When sensitive data has been detected, the team should be alerted so they can remove it from the source control history and rotate any credentials or keys that might have been exposed.
Examples:
A person contributing to a product in isolation increases the opportunity for accidental or malicious vulnerabilities to be introduced.
Teams should adopt the two-person rule, meaning that two or more people are involved in making each change. This can be achieved ideally through pair programming or a code review i.e. via pull requests. This reduces the chance for errors, and increases the difficulty to introduce intentional damage because collusion would be required.

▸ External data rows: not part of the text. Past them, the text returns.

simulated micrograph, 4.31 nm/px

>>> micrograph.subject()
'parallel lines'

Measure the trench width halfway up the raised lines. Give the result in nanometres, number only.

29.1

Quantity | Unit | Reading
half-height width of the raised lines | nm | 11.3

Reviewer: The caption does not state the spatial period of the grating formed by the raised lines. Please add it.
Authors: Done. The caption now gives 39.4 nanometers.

When building any product feature, we always write accompanying tests to prove that the feature works correctly and is protected from regression. This applies equally to security features and controls, for example:
Unit tests confirming input validation is correct and covers all cases
Integration tests ensuring a protected feature requires valid authorisation
To ensure that builds are repeatable and their dependencies come from known good locations, they should be isolated from each other and prevented from sharing state. For example, this can be achieved using ephemeral build slaves or running builds within independent Docker containers.
When a build is based on some shared state (e.g. local Maven cache), it's possible that a previous build or anyone with access to the build server can pollute the Maven cache with malicious code that could then be packaged into your artefact.
Continuous Integration / Continuous Delivery (CI/CD) pipelines provide a good opportunity to detect potential security vulnerabilities early in development by integrating with security analysis tools. There are numerous open source and commercial products covering a wide variety of languages and frameworks, and it's possible to write custom tools based on your own needs. These tools can be applied to application code, configuration files, Dockerfiles, Infrastructure-as-Code, and running applications.
Results from these tests should feed into the software catalogue to promote visibility and ensure that security vulnerabilities are being responded to in a timely manner.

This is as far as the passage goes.